Chapter 4: This chapter is devoted to a discussion of some of the more important distributions. The material is generally of high quality. The central limit theorem is stated and the proof is deferred to an appendix. The appendix starts off by stating that the full proof is beyond the level of the text. While I agree with this, I do not understand why one would devote an appendix to `a proof of the central limit theorem' without giving a proof. This is an example of the illusory nature of the apparent rigor of the text.
Chapter 5: This is a very hard chapter on estimation. The key sections are on maximum likelihood estimators, confidence intervals, unbiasedness, and (perhaps) efficiency. Given the difficulty of the notion of sufficiency, I thought that the authors did an excellent job with it. The optional section on Bayesian estimation is also well done.

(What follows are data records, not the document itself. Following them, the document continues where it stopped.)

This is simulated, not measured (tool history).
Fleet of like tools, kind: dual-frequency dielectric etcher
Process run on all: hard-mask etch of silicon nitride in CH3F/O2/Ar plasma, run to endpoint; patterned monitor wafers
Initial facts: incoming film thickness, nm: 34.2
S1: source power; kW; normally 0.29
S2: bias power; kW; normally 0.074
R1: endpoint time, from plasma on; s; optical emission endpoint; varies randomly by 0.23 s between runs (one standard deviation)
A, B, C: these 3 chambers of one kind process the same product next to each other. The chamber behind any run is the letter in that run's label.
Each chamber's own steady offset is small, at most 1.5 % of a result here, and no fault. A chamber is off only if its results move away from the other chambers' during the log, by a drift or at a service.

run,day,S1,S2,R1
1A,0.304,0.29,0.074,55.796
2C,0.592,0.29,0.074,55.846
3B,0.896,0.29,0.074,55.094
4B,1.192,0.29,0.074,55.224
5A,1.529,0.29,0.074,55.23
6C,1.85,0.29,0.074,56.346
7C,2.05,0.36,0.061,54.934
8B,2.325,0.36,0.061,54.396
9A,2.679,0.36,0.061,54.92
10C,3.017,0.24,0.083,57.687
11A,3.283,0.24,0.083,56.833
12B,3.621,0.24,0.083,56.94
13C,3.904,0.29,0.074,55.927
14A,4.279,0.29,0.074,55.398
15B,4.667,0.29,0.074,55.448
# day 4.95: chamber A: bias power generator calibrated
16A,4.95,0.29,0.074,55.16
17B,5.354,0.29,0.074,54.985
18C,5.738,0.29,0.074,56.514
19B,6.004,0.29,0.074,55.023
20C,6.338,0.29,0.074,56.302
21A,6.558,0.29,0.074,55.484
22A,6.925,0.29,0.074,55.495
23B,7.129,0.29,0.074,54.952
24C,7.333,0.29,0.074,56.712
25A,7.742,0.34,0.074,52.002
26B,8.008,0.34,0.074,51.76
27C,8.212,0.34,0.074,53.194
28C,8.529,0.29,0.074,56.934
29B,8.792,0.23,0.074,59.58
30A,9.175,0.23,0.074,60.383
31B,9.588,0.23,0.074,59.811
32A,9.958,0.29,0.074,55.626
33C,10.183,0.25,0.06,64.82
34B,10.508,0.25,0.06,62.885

Chapter 6: Hypothesis testing is introduced here. The authors routinely state hypotheses tests as theorems starting in this chapter. This seems to be an abuse of the term, and when they `prove' the theorems, they typically show that the hypothesis test is at least approximately a generalized likelihood ratio test (GLRT); which is not the same thing at all. Saying that, the basic idea of what an hypothesis test actually is and how to perform one is explained well.
Chapter 7: The basic t and chi-square tests are introduced here. Note that the hypotheses tests, by the time they are actually stated, are pretty obvious which makes it strange that appendices are devoted to their proofs. As noted above, the tests are shown in the appendices to be (at least approximately) GLRTs. I did like the derivation of the various sampling distributions.
Chapter 8: This chapter discusses how to classify data. Although it comes at an appropriate place in the discussion, it might be better to have it earlier so that more students have a chance to consider it in a classroom setting.
Chapter 9: This chapter discusses two-sample data. It's pretty vanilla.
Chapter 10: Here we look at goodness-of-fit tests. The discussion is nice, although I think more attention should have been paid to the categorical distribution rather than simply leaping to the general multinomial distribution.
Chapter 11: At this point, the examples and exercises become much more computationally intensive. For this chapter discusses regression, covariance, and the bivariate normal distribution. I think this is one of the better chapters in the text, although a linear algebraic point of view for the multivariate normal distribution would have made an elegant addition.
Chapter 12: ANOVA is now introduced. Given the complexity of the setup, the authors give a very nice exposition.
We did not have time to discuss chapters 13 (randomized block design) or 14 (non-parametric statistics). My impression is that they are less rigorous but give a good overall view of the basic ideas.
All in all, I would recommend this book to other instructors, and will recommend (actually require) it for future prob/stat students. The book appears to be at about the right level and is superior to the competition. That is despite the confused treatment of continuous random variables and the insistence on stating hypotheses tests as theorems.